The problem with being a big-thing Victorian, as Tennyson was, is that our Modernists came after them. Even though you can see the influences of the Victorians on the early work of the Modernists, you can also see the things they came to reject in search of an art for their own time. In those scattered small settlements where page poetry is still read or studied, we are many times more likely to be reading Hopkins or Hardy for the English, or Dickinson or Whitman for Americans or hinge figures like Yeats who spanned the eras than Tennyson.
Besides the street in my tiny town, Tennyson lives on in a handful of phrases from his poems that have become commonplace mottos such as “It’s better to have loved and lost, than never to have loved at all,” which is famous enough that many people think it must be Shakespeare’s.

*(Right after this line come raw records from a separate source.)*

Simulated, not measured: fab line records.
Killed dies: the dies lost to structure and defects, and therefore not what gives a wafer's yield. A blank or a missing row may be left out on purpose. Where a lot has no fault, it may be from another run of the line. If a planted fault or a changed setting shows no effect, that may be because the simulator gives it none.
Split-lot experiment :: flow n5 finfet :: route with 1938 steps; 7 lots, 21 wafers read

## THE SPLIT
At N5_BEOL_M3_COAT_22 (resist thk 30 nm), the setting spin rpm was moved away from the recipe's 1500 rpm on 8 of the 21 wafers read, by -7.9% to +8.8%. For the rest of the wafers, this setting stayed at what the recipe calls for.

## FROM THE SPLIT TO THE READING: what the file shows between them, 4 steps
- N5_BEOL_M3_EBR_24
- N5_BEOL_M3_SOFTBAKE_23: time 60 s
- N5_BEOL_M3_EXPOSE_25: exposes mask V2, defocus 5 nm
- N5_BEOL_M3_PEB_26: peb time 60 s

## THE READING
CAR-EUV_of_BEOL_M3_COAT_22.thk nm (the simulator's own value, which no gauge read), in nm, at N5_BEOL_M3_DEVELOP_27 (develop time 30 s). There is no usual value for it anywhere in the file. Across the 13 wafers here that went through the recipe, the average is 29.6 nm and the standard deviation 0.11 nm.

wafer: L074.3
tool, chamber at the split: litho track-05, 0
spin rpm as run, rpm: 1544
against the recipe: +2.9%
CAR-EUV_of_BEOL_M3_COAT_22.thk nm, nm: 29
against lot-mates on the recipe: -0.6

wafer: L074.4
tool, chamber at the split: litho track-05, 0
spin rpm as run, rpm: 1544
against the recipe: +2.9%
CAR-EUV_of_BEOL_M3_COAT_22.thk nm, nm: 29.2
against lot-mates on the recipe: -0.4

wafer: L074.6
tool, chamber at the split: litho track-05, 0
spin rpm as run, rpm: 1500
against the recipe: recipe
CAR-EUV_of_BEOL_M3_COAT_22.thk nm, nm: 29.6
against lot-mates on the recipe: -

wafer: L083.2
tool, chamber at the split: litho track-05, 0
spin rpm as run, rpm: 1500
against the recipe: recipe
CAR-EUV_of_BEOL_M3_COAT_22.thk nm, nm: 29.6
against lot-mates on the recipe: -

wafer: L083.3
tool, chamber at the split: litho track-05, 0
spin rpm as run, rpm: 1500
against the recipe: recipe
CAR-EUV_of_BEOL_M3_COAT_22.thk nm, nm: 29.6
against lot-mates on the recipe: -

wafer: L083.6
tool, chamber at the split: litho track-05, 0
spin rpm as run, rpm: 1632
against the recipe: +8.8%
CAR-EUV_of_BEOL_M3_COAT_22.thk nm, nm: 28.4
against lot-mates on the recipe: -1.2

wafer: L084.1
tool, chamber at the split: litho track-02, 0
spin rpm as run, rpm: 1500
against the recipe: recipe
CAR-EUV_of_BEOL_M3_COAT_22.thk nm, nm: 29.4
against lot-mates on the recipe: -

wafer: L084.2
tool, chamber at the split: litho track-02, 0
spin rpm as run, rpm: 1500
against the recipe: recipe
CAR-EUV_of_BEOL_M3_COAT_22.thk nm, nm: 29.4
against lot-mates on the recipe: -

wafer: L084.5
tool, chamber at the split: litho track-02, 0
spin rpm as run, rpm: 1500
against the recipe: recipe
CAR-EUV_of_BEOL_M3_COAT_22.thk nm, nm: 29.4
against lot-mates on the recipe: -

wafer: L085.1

Today’s words come from another section in the same long poem or collection that the “loved and lost” phrase was in, Tennyson’s broad meditation on loss and perseverance “In Memoriam A.H.H.” If we’ve forgotten Tennyson, this makes it possible for him to be new again, and this is a piece, that as I recast it, seems very appropriate for our age and even this year, which we know is ending. The New Year’s bells ring in a new year, but they also chase away the devils of the old one.
So Enjoy the music as you listen to "Ring Out, Wild Bells", but see if you can sing along with the words as 2017 ends.
Earlier this month I announced that my performance of Tristan Tzara’s “The Death of Apollinaire” was the most popular piece here last fall. Seeing this, it’s past time to present a poem by Guillaume Apollinaire himself.
If one was to draw a graphical map of the French Modernists of the early 20th Century, corresponding to the English-speaking ones we’ve been talking about a lot here, Apollinaire would be at a central place like Ezra Pound. Apollinaire knew everybody, he influenced everybody; as a critic, he wrote about everybody. Although, like Pound, he held strong opinions about what a more modern art needed, what little I know about how he was experienced as a living artist says that he was also loved by most everybody that he met as well.
Like Tristan Tzara he was an example of a European, though his work was centered in Paris and he wrote largely in French. His mother’s family was Polish or Belarussian, depending on where the borders were drawn at any one time. His father’s background was never definitively known. Born likely in Italy, he had traveled and spent time in several countries, and spoke several languages, before settling in Paris before he was 20.
In the visual arts, he invented the word Cubism, and he also was the first to call his work Surrealist. He knew modernists in music, like Satie. He knew the young artists, like Picasso, Chagall, Henri Roussseau. Dadaists considered him an influence and a co-conspirator.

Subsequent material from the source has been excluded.